Chevron to continue Venezuela operations despite employee arrests

US energy giant Chevron says it will maintain its operations in Venezuela despite the recent arrest of two of its employees

Caracas (AFP) – US energy giant Chevron will maintain its operations in Venezuela despite the recent arrests of two of its employees, the company said Wednesday.

Carlos Algarra and Rene Vasquez, who work for Petropiar — joint-owned by Chevron and state oil firm PDVSA — were reportedly arrested on April 16 after refusing to sign a supply contract with PDVSA due to high costs and a lack of competitive bids.

“Chevron has an executive team in Venezuela. Our operations will continue,” a company source told AFP.

Venezuelan authorities last August launched a drive against corruption within PDVSA, with around 80 officials taken into custody — among them 22 executives and two former presidents.

Although admitting he did not know the Chevron case in detail, Venezuelan foreign minister Jorge Arreaza defended the attorney general’s actions to combat corruption in the oil industry and promised respect for due process.

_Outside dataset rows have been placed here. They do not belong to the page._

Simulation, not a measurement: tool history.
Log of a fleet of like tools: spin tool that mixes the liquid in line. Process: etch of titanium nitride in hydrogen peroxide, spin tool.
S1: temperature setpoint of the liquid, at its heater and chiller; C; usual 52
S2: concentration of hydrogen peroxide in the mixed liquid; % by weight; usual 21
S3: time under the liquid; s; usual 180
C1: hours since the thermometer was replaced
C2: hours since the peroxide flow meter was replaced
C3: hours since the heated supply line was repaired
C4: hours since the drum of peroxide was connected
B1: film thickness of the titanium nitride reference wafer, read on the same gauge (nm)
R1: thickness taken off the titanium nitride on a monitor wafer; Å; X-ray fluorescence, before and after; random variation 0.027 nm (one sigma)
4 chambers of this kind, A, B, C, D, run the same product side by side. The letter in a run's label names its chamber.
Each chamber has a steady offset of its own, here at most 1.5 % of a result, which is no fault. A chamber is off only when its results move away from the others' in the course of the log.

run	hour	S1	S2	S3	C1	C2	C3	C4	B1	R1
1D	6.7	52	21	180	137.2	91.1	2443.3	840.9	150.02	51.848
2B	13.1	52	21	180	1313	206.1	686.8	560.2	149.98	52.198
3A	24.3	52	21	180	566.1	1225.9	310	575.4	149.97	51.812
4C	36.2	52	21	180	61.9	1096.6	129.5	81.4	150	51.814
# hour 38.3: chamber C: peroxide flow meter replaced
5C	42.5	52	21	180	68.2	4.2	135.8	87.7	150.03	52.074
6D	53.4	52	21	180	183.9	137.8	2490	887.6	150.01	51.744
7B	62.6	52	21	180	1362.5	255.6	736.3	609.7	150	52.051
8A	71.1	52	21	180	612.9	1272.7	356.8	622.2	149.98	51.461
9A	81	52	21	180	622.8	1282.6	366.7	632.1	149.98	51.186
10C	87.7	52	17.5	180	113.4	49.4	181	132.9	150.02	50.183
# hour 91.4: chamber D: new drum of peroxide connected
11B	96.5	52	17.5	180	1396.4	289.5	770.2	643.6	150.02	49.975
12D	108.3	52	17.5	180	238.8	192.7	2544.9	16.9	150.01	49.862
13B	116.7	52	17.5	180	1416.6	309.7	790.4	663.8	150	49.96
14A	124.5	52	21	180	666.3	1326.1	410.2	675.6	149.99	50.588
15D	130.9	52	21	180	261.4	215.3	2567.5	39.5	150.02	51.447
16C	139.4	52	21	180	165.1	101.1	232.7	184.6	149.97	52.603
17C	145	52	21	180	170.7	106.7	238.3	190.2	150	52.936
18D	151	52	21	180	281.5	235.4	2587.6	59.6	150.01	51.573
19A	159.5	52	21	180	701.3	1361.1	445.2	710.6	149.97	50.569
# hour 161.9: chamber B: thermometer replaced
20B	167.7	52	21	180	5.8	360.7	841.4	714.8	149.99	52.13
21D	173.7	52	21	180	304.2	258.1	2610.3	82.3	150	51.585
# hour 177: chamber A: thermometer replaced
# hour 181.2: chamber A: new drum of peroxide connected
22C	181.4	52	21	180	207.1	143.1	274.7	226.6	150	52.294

“If you have to prove innocence, you have to do it in front of the authorities and not flee,” he said in New York, referencing Chevron’s evacuation of executives in the wake of the arrests.

The attorney general’s office did not respond to AFP’s requests for comment.

In a statement, Chevron said last week that it is governed by “a code of business ethics,” which complies with all relevant Venezuelan and US laws.

“The company is in contact with Venezuelan authorities. Our priority is the security of the employees and their prompt release,” the source said.

“We are cooperating with Venezuelan authorities to understand the process. We don’t know the basis of the accusations.”

The socialist government of President Nicolas Maduro has admitted that corruption, mismanagement and falling oil prices led to oil production falling to the lowest levels in three decades, compounding the country’s liquidity problems.

“Unfortunately in our oil industry, and as a result in our relationships with other businesses, cases of corruption emerged,” Arreaza said Wednesday.

According to the Organization of the Petroleum Exporting Countries (OPEC), production dropped in March to 1.5 million barrels per day, compared with 2.23 in March 2017.

Venezuela, which is the most oil-rich country in the world but has been in recession since 2014, earns 96 percent of its income from oil — with the fall in revenue aggravating its economic crisis.